Apple said "the best way forward would be for the government to withdraw its demands" to unlock the phone.
The Federal Bureau of Investigation is seeking the company's help to access shooter Syed Rizwan Farook's phone by disabling some of its passcode protections.
Farook and Tashfeen Malik attacked a holiday party in San Bernardino, California on Dec. 2, killing 14 people and injuring 22. The pair were killed later in a shootout with police.
Apple argues that while it is technically possible to bypass the security features of the iPhone by building a new operating system, such a move would set a dangerous precedent.
The company said it has not unlocked iPhones for law enforcement in the past but has extracted data from an iPhone running older operating systems under a "lawful court order."
The U.S. Department of Justice filed a motion on Friday seeking to compel Apple to comply with a judge's order to unlock Farook's iPhone.
"We've handed over all the data we have, including a backup of the iPhone in question," Apple said in the blog post. "But now they have asked us for information we simply do not have."

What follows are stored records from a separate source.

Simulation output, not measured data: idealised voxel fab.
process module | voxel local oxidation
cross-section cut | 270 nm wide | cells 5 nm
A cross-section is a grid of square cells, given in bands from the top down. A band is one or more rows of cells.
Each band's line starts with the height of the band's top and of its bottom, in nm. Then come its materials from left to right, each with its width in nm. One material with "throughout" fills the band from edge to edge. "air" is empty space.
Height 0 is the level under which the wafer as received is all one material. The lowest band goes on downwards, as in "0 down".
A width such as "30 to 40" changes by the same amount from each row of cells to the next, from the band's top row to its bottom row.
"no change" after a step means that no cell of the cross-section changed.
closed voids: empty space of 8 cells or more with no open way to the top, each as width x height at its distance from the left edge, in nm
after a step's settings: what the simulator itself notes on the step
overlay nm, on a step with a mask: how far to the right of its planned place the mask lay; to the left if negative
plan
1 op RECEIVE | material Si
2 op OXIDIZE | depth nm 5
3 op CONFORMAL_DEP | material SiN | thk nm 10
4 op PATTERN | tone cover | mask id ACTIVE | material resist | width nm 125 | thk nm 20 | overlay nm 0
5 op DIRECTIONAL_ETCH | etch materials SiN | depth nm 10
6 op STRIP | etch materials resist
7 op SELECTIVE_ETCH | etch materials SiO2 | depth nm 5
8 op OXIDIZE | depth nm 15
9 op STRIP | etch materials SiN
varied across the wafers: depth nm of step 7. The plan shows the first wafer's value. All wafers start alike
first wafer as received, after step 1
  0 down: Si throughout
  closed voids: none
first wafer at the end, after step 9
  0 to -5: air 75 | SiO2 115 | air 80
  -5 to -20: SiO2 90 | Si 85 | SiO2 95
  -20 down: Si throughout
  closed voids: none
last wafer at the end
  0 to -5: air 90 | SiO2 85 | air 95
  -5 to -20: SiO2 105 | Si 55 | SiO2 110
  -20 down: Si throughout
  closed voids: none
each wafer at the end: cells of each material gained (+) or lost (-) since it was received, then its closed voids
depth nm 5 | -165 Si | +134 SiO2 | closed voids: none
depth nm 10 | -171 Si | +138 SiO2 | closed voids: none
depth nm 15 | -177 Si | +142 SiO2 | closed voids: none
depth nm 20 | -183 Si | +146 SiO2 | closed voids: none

Representative Adam Schiff, the House Intelligence Committee's top Democrat, said last week that the complex issues raised by the Apple case "will ultimately need to be resolved by Congress, the administration and industry, rather than the courts alone."
Some victims of the attack will file a legal brief in support of the U.S. government's attempt, a lawyer representing the victims told Reuters on Sunday.
Apple could not be immediately reached for comment.